ISIS Sniper Kills Dutch Photojournalist Jeroen Oerlemans in Libya's Sirte

Clashes in Libya's Sirte
Smoke rises during a battle between Libyan forces allied with the U.N.-backed government and Islamic State militants in Sirte, Libya October 2. An ISIS sniper killed a Dutch photojournalist in the city on Sunday. Reuters/Hani Amara

An Islamic State militant group (ISIS) sniper in the Libyan coastal city of Sirte killed a Dutch photojournalist on Sunday, according to the pro-government Libyan forces battling to oust the group from its last enclave in the North African country.

Jeroen Oerlemans, 45, was joining mine-clearing teams on an operation in a section of the city that Libyan forces had freed from ISIS, according to Joanie de Rijke, a journalist colleague who had joined him on the trip. Both were covering the conflict for Belgian weekly news magazine Knack.

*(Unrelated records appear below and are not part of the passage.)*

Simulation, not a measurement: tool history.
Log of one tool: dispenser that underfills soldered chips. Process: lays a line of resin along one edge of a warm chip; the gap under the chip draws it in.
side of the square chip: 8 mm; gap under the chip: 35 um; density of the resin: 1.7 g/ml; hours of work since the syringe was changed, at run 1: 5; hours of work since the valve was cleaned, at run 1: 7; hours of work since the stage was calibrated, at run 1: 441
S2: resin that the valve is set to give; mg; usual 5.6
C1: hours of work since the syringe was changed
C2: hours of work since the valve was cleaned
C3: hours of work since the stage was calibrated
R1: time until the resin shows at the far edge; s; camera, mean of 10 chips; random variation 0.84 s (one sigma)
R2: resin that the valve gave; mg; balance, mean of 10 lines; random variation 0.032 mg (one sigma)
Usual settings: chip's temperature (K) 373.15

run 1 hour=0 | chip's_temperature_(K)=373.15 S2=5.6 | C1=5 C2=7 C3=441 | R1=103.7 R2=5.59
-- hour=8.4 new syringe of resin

She told Dutch broadcaster NOS that Oerlemans was wearing a helmet and a bulletproof vest but was hit in the side, where his body was not covered, as he crossed a street on the frontlines of the battle against the group.

"We were standing on the frontline. There was heavy fighting going on," she said. "There were other people who were constantly crossing that street. He had the bad luck to get hit. Brutal bad luck."

The Dutch photojournalist lost his life alongside at least eight Libyan militiamen from the nearby Libyan city of Misrata, local Libyan commander for the pro-government forces, Mohamed Ghasri, told the Wall Street Journal.

Eric Strating, the Dutch ambassador to Libya tweeted: "Rest in Peace. Your photographs of Sirte Libya and other places will live on forever."

Oerlemans was a seasoned conflict reporter, having reported from Afghanistan and Libya, and was kidnapped alongside British photographer John Cantlie in Syria in July 2012 before militants released him a week later. Cantlie remains in the hands of ISIS and is believed to be held in Iraq.

"Journalists have recently begun returning in greater numbers to Libya to cover the conflict and political upheaval, but it remains an extraordinarily dangerous place," Robert Mahoney, deputy executive director of the Committee to Protect Journalists, said.

"The death of Jeroen Oerlemans is a reminder that those who bring us images and video from the front lines often pay the heaviest price."

Oerlemans was set to arrive home on Monday and leaves behind a wife and three children.